Friday, December 9, 2016

Brokenclaw, by John Gardner

New York: G.P. Putnam's Sons, 1990, pp. 304.

After an uneventful year of service has made Bond restless, M orders his top agent to take a vacation, which carries him to Victoria on Vancouver Island, where he sees and becomes curious about the wealthy and philanthropic "Brokenclaw" Lee Fu-Chu. As usual, what is supposed to be rest and relaxation is interrupted when M orders Bond to San Francisco, where he has run-ins with the FBI—apparently, building up a suitable cover for Bond's next assignment. As it happens, the rich philanthropist Bond saw in Canada is not a mere businessman, but a crime lord and an agent of Chinese intelligence, to which he is selling a new Anglo-American anti-submarine technology. British and American intelligence are undertaking a joint operation to stop the transfer and finally bring Brokenclaw down, with Bond, and his American counterpart CIA agent Sue Chi-Ho, going undercover as Chinese agents to help run Lee down . . .

Perhaps more than any other Gardner novel, Brokenclaw evokes the premise of a specific work of Ian Fleming's, namely Live and Let Die. Like Mr. Big, Lee is a very large, physically formidable and exceptionally articulate mixed-race, foreign gangster in control of the underworld of an ethnic enclave in a major American city who also happens to be working with a foreign intelligence service hostile to the U.S. government. Bond goes into said enclave, and quickly gets himself into trouble that causes him to run afoul of the American authorities.

However, unlike in Live and Let Die, and more like Gardner's earlier Icebreaker, Bond here is a comparatively passive actor, being maneuvered about by M and the villains until he sets off for a final showdown with the bad guy on his own initiative after the main threat has been quashed. And the novel's finale, like a crucial scene in that earlier Gardner novel, has Bond among tents in the wilderness, surrounded by an indigenous people living in the old ways.

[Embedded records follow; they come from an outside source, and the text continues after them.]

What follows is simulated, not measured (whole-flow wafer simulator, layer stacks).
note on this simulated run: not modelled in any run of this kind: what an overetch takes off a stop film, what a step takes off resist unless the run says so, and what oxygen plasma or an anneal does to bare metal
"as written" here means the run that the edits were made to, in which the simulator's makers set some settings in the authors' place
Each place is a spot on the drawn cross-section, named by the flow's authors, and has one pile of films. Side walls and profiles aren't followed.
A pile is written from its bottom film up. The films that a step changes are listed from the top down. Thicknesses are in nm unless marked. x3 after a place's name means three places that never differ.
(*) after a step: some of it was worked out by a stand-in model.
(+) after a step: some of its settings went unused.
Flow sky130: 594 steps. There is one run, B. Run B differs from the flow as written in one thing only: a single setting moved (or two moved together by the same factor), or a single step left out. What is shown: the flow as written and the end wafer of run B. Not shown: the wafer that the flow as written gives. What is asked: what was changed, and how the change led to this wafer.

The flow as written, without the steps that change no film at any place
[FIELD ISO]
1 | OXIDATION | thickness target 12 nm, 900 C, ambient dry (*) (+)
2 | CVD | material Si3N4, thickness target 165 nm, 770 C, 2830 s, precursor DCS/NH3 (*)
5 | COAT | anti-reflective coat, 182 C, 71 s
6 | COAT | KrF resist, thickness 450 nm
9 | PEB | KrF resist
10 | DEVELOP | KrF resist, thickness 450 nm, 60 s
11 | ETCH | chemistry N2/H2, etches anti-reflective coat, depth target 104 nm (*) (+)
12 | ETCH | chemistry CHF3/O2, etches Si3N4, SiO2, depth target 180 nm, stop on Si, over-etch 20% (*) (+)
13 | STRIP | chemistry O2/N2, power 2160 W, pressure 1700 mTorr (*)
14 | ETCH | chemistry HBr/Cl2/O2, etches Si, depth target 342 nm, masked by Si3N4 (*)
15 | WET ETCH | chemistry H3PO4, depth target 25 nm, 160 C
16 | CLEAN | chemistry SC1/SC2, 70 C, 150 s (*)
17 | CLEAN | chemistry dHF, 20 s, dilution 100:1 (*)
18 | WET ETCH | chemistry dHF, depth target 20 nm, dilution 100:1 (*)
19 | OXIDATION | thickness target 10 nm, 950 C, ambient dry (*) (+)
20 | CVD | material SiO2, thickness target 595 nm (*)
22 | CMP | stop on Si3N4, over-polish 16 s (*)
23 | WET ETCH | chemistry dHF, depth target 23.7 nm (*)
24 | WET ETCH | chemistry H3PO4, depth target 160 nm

Unfortunately in contrast with both Live and Icebreaker, Brokenclaw is awkwardly structured. Its early portion is exceptionally heavy on coincidence: Bond's spotting Lee in Vancouver and becoming vaguely curious about him; Bond going on to San Francisco, noticing an FBI man tailing him, seeing the tail attacked by gangsters. A fifth of the book in Bond meets up with M, who finally tells him what this is all about—in a briefing that lasts another fifth of the book, from Chapters Four to Eight (including a lengthy flashback sequence). The result is that Gardner is two-fifths of the way into the story before he sends Bond off on his mission, and it is some time after that before things pick up, as the mission entails a very roundabout trip to meet the villain, and the clutter of two underdeveloped subplots (besides selling American technology to China, Brokenclaw is plotting to engineer a financial crash, and building a private army in the Northwest). In fact there is very little action until the final quarter of the book, which is again rather drawn-out as Brokenclaw escapes his home and Bond and Ed have to hunt him down on his reservation, with Bond ultimately taking on Lee in an elaborate, ritualized confrontation, the "okeepah" contest.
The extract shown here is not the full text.